Picture the scene in your mind: It's Christmastime, and the Washington Post editorial board is having one of its last meetings before the end of the year. There's a tinseled tree in the corner, egg nog on the table, managing editor Cameron Barr is wearing his best ugly sweater and the mood is bright and cheerful--except for poor Jennifer Rubin, who sits by herself at the far end of the room, her dour expression like that of Ebenezer Scrooge contemplating the price of a lump of coal before slipping it into Tiny Tim's stocking.
"Oh, come now," Barr says to her. "It's Christmas, Jen! Sure, Donald Trump got his tax cut--but he hasn't been on Twitter in days. He isn't even taking Eminem's bait. How about you find something else to write about, just this one time?"
A glimmer then appears in Rubin's eyes. She puts down her egg nog, which Barr secretly spiked with the Pepe Lopez tequila Bob Woodward gave him as a gag gift, as the barest hint of a smile touches her lips.
"Yes," she says, nodding slowly.
Barr leans in anxiously.
"Of course," Rubin continues, the glimmer in her eyes becoming a spark.
The excitement swells within Barr, so much he can barely contain it.

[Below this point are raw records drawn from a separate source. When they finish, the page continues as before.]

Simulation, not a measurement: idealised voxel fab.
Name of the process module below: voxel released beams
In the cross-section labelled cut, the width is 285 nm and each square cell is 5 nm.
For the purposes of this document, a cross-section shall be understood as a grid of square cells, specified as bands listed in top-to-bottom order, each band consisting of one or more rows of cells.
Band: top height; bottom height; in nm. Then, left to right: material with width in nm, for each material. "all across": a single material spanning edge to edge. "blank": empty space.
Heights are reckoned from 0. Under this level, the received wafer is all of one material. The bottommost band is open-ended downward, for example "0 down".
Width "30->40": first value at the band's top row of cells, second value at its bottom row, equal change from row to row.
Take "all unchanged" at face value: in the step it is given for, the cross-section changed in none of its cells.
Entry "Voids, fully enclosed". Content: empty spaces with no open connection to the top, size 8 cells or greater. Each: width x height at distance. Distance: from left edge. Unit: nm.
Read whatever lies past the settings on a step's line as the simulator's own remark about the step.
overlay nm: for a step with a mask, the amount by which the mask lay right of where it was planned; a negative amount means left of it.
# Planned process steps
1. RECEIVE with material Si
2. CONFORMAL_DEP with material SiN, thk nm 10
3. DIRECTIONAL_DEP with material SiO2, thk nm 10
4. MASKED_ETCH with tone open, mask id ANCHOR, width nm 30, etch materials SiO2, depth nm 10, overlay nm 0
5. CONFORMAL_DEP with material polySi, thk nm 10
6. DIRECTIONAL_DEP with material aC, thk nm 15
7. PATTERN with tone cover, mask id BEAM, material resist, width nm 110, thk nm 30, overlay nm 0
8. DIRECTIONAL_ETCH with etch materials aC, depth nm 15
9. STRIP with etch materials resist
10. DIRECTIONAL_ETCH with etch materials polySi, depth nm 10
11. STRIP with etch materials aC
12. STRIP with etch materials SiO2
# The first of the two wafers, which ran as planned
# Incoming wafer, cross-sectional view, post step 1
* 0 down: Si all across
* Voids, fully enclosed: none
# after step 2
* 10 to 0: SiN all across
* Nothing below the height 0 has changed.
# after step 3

"Why didn't I think of it before?" Rubin asks, the spark becoming a fire.
Barr can't wait any longer. "What is it, Jen? Tell me!"
Rubin stands up slowly, balling her hands into fists so tightly the knuckles crack.
"Ivanka!" she growls, dashing out of the room and straight to her desk, where she begins typing furiously.
"Well, I tried," Carr shrugs. "Now where did I leave that bottle of Pepe?"
You have to give Rubin her props, though--nothing clickbaits like Ivanka Trump, and given the level of thought that went into her latest #NeverTrump screed, we're talking about a maximum return on investment with a minimum of effort. Even the Donald himself would like that business model. Here's how Rubin announced things on Twitter:
Maybe it's just me, but Jennifer Rubin pooh-poohing 75 extra bucks in Joe Sixpack's wallet recalls the huffiness of Leona Helmsley's remark about tax laws being for the little people. But what's up with the Ivanka hate? Even Rosie O'Donnell couldn't help but like her, and we all know Rosie's feelings about dear old daddy. Maybe, like Lucy from Peanuts, Rubin didn't get the real estate she wanted for Christmas. Whatever the reason, she comes off as pretty cranky:
She’s a walking advertisement for the danger of nepotism, an exemplar of class privilege and a perfect representative for Republican know-nothingism. She was supposed to be the brains of the family and the moral ballast; instead, she’s a self-righteous enabler.
Ivanka, I just met a girl named Ivanka... Say it loud and there's music playing... Say it soft and it's almost like praying...
She was out talking nonsense again on Thursday: “I’m really looking forward to doing a lot of traveling in April when people realize the effect that this has … The vast majority will be [doing their taxes] on a single postcard.” Thunk. There’s no postcard. That was a prop. And the filing for the first year under the new tax code will be in 2019.
Well, crap. I guess we better call Congress back from recess and have them scrap the whole damn thing. Or better yet, we could just be happy that we'll all start seeing more money in our paychecks starting at the beginning of 2018. Given that most people don't really look forward to filing their taxes, I don't think they'll be too upset over the postcard thing.
She also declared of Sen. Bob Corker (R-Tenn.), who decided to vote for the final tax bill after voting no on the Senate version: “He really believes that tax relief, coupled with the administration’s deregulatory actions, will create the growth that will start to erode and ultimately eliminate the national debt that has been accrued over the last several decades.” I’m confident Corker believes no such thing because that would be preposterous, unsupported by any reputable economic analysis.
Finally, something that doesn't make Rubin sound like the Grinch bitterly staring down at Whoville with a mixture of jealousy and contempt. It's true that even the rosiest projections of economic growth are unlikely to offset the deficits that will be created by tax reform. Then again, the last administration burned through $1 trillion worth of porkulus like Richard Pryor in Brewster's Millions and didn't even have a lousy T-shirt to show for it. At least with the tax cut, people will get more jobs and bigger paychecks. That kind of party is worth the hangover.
But there is the small matter of that $75...
She’d like to tout the child tax credit, but that, too, is less than advertised. Sens. Mike Lee (R-Utah) and Marco Rubio (R-Fla.), who championed the child tax credit, came on board with very little inducement. “Rubio and Lee didn’t get the biggest change they wanted, which was to apply the credit to low-wage workers’ entire income. Under their proposal, a minimum-wage worker making $14,500 would get a $494 tax credit; under the current bill, she’ll get only $75, according to the liberal Center [on] Budget and Policy Priorities.”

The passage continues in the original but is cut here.